Reed boats line one side of the beach, their curly fronts curving towards the sky. The fishers come and go, taking their boats from the shore and then riding them out to sea. They come and go all day, hauling fish up and down the beach. These reed boats have been on the shores of Huanchaco for nearly 3,000 years, since a time when pre-Incan civilizations ruled the arid coastline of Peru. They are now the main reason that tourists have made Huanchaco a must-see destination; its shores and culture are steeped in history and tradition. Here is a guide to the unique history of Huanchaco in Peru.
The fishers have used caballitos de totora for thousands of years along the coastline around Trujillo, as evidenced by shards of pottery that have been recovered from some of the surrounding areas.
These boats are made out of reeds that are found in the nearby swamps. The fishers collect or buy the reeds and bind them together with string. The finished product looks like half of a small Viking boat, with the back truncated. The boats last about three months before they become too waterlogged to float, at which point another is made.

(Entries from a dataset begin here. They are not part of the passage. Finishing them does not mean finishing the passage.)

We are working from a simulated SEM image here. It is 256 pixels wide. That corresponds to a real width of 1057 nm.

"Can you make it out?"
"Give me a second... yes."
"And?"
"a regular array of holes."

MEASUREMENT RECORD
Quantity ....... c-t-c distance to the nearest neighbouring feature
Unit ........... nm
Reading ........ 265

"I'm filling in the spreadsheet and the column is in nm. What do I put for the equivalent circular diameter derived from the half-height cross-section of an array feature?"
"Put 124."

The Chimu culture was at one point the most dominant civilization along the coast of Peru, ruling the area from 800 to 1400 AD. You can find their remains all around Huanchaco and Trujillo, with the most famous being the great city of Chan Chan, which was at one time the largest city in the Americas and the largest adobe city in the world. The main port for the Chimus was Huanchaco, and this was where they would receive their fish from. The Chimu were very dependent upon fish and the bounties of the ocean, with Huanchaco playing a vital role. If you visit the great ruins of Huanchaco, you’ll be struck by all the paintings and hieroglyphics depicting fish and the ocean.
While popular opinion suggests that Hawaii and the Polynesians invented surfing, that idea may be up for debate. The people of Huanchaco have been surfing their reed boats into shore for the last 3,000 years. They may not stand up, as in modern surfing, but they do ride a wave in their boats, using their wooden paddles to steer.
In 2012, Huanchaco was approved as a World Surfing Reserve by the Save The Waves Coalition, and it continues to be a hub for surfing. The beach hosts both domestic and internal longboarding competitions and is home to a passionate surfing community. You’ll find novices and experts surfing together; with plenty of surf schools in the area and its beginner-friendly waves, Huanchaco has become one of the best places in Peru to learn how to surf.
Today, Huanchaco is a popular destination, with tourists coming to the beach year-round. The increase in tourism has seen the opening of quality restaurants, both Peruvian and vegetarian, and lodgings, both hostels and hotels. While the main attractions are the reed boats and the waves, with so many ruins nearby, Huanchaco is also a perfect place to make your base camp.